Machine Learning algorithm without external libraries to find the Higgs boson using original data from CERN (Kaggle challenge). First project for Machine Learning course (CS-443) at EPFL.
This algorithm obtained a categorization accuracy of 0.82.
The raw data can be downloaded form the webpage of the Kaggle challenge: https://www.kaggle.com/c/epfml18-higgs. The default directory to locate the uncompressed .csv files is data/
, which is an empty folder by now. Nevertheless, you can change this location by modifying the default parameters located in the file src/utils/argument_parser.py
and use your own path.
The processed data as well as a log of all prints will be located in a folder named results/experiment_name/
, where the experiment_name
keyword will be substituted by a string that indicates the parameters of the experiment that affect data processing. This means that the original files downloaded from Kaggle must remain unchanged.
The root of the project have a doc/
directory where you can find the guidelines of the project given by EPFL professors as well as a the explanation of the dataset. Check this to know more about the features and they relations. Note that this file has some of the lines of appendix B higlighted to justify one of the key improvements of the dataset to handle meaning-less data.

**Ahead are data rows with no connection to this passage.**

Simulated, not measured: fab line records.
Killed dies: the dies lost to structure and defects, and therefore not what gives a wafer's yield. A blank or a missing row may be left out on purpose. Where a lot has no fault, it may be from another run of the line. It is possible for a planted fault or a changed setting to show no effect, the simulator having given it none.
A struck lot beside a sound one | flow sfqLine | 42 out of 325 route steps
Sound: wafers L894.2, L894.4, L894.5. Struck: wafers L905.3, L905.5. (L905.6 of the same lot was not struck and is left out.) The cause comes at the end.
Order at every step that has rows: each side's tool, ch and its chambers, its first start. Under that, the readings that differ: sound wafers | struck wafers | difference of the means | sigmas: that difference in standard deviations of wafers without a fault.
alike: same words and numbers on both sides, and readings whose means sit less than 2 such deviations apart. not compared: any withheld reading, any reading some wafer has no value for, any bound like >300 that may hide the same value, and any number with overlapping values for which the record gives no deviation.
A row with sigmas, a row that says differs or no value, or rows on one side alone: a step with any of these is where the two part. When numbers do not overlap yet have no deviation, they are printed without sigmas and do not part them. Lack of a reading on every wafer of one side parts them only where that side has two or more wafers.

For the first time you can create your environment by installing all dependencies listed in the file requirements.txt
. Note that the needed libraries are very basic because the machine learning methods used in this project are implemented in this same repository. You will therefore probably have them installed but make sure to satisfy the version requirement of numpy because we use the function quartiles, which was not included in early releases.
Check our paper located at the report/
folder to have an overview of the project and to take a look at the justification of all the steps that led us to a model with the final accuracy presented in the Kaggle competition.
Move to the root folder and execute:
python run.py
The parameters that define the model used for the last Kaggle submission are set by default. Nonetheless, we recommend to run it with verbose to see the evolution of the loss and to check the results for every data chunk:
python run.py -verbose
The main call can also include several arguments that will condition the experiment and thus lead to different results. If you want to know which variables can be changed and what they do, execute one of the following two instructions:
python run.py -h
python run.py --help
Note that there are two options by default that are splitting by jets and by mass features. You can split the data by jets and then don't split it again by mass but not in the reverse case.